Then, add the behavior to the dynamic animator:

dynAnimator.AddBehavior (dynBehavior);

With this behavior in place, the image view bounces more when it collides with the boundary.

General User Interface Changes

In addition to the new UIKit APIs such as UIKit Dynamics, Controller transitions, and enhanced UIView animations described above, iOS 7 introduces a variety of visual changes to the UI, and related API changes for various views and controls. For more information see the iOS 7 User Interface Overview.

Text Kit

Text Kit is a new API that offers powerful text layout and rendering features. It is built on top of the low level Core Text framework, but is much easier to use than Core Text.

To make the features of Text Kit available to standard controls, several iOS text controls have been re-implemented to use Text Kit, including:

  • UITextView
  • UITextField
  • UILabel

Architecture

Text Kit provides a layered architecture that separates the text storage from the layout and display, including the following classes:

  • NSTextContainer – Provides the coordinate system and geometry that is used to layout text.
  • NSLayoutManager – Lays out text by turning text into glyphs.
  • NSTextStorage – Holds the text data, as well as handles batch text property updates. Any batch updates are handed to the layout manager for the actual processing of the changes, such as recalculating the layout and redrawing the text.

These three classes are applied to a view that renders text. The built-in text handling views, such as UITextView, UITextField, and UILabel already have them set, but you can create and apply them to any UIView instance as well.

The following figure illustrates this architecture:

Text Storage and Attributes

The NSTextStorage class holds the text that is displayed by a view. It also communicates any changes to the text - such as changes to characters or their attributes - to the layout manager for display. NSTextStorage inherits from MSMutableAttributed string, allowing changes to text attributes to be specified in batches between BeginEditing and EndEditing calls.

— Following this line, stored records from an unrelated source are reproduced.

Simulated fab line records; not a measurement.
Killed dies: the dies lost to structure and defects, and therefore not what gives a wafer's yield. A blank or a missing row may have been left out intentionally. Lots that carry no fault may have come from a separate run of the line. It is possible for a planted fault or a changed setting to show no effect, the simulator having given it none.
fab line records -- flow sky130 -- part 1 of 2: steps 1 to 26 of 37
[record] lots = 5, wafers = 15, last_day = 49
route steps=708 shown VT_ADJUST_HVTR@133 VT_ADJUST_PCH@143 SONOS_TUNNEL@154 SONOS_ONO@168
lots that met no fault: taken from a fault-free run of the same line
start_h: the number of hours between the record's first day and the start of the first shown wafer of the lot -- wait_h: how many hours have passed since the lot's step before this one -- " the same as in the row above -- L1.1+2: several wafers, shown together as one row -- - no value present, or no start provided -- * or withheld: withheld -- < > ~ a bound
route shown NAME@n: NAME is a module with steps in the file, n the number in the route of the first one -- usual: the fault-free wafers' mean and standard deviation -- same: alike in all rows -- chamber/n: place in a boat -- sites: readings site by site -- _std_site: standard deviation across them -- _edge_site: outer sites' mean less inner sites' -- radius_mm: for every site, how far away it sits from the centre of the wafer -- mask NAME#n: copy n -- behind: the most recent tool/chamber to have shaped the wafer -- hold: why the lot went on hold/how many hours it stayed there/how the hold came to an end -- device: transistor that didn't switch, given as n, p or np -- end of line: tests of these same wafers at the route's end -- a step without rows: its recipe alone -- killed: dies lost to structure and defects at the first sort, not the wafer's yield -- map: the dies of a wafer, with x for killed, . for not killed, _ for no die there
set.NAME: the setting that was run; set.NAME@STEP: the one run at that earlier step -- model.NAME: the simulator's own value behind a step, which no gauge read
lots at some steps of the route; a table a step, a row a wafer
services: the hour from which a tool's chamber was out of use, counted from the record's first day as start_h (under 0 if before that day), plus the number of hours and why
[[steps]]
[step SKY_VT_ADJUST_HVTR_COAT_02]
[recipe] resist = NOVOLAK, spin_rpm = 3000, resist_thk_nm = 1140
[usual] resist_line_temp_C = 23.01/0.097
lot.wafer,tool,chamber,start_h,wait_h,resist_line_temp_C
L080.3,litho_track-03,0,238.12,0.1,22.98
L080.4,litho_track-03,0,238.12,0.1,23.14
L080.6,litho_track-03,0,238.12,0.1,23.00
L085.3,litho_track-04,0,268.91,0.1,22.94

For example, the following code snippet specifies a change to the foreground and background colors, respectively, and targets particular ranges:

textView.TextStorage.BeginEditing ();
textView.TextStorage.AddAttribute(UIStringAttributeKey.ForegroundColor, UIColor.Green, new NSRange(200, 400));
textView.TextStorage.AddAttribute(UIStringAttributeKey.BackgroundColor, UIColor.Black, new NSRange(210, 300));
textView.TextStorage.EndEditing ();

After EndEditing is called, the changes are sent to the layout manager, which in turn performs any necessary layout and rendering calculations for the text to be displayed in the view.

The following screenshot shows the text with the specified attributes displayed in the text view:

Layout with Exclusion Path

Text Kit also supports layout, and allows for complex scenarios such as multi-column text and flowing text around specified paths called exclusion paths. Exclusion paths are applied to the text container, which modifies the geometry of the text layout, causing the text to flow around the specified paths.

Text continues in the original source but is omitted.